Garima Sarkar

PhD candidate and graduate teaching/research assistant
Affiliation(s): 
McMaster University
Department: 
Political Science (Comparative Public Policy)
Email: 
sarkag1@mcmaster.ca
Research thematic keywords: 
gender and party politics, candidate selection methods and criteria, political representation, ethnicity, intersectionality
Research region keywords: 
South Asia, India, South-east Asia

My doctoral research/dissertation develops a theory on formal and informal candidate-selection methods and criteria devised by the two major national political parties i.e., the Indian National Congress (INC) and the Bhartiya Janata Party (BJP) based on the national elections held in the past two decades to explain the persistent underrepresentation of women candidates in India. It engages in a systematic intra-party and inter-party level of analysis among candidates nominated to contest national elections from both general and reserved seats. It focuses on investigating what informal attributes of women candidates matter for their selection as candidates to both general and reserved seats to contest national elections in the major parties. It explains why the formal candidate selection procedures and informal selection criteria in the dominant two-party system limits the pool and opportunities for women candidates nominated and elected to the directly elected Lok Sabha (lower house of the national parliament) in India.

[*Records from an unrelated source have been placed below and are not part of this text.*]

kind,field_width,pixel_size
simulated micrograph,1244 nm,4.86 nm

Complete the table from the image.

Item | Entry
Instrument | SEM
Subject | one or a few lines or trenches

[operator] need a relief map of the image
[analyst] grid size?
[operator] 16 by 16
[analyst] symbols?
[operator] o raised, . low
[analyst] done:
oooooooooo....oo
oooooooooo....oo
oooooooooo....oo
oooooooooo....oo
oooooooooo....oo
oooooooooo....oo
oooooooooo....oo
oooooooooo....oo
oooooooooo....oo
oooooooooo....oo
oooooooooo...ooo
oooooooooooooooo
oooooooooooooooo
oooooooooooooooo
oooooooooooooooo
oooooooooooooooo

Netina Tan, PhD, (Associate Professor, McMaster University, Hamilton, Canada)
Michelle L. Dion (Professor, McMaster University, Hamilton, Canada)
Peter Graefe (Associate Professor, McMaster University, Hamilton, Canada)

CIRCLE will help me build a academic and non-academic network among the South Asian diaspora and will also enhance my future research endeavors. I expect to engage with other scholars researching on the region across all relevant disciplines both in the region and beyond.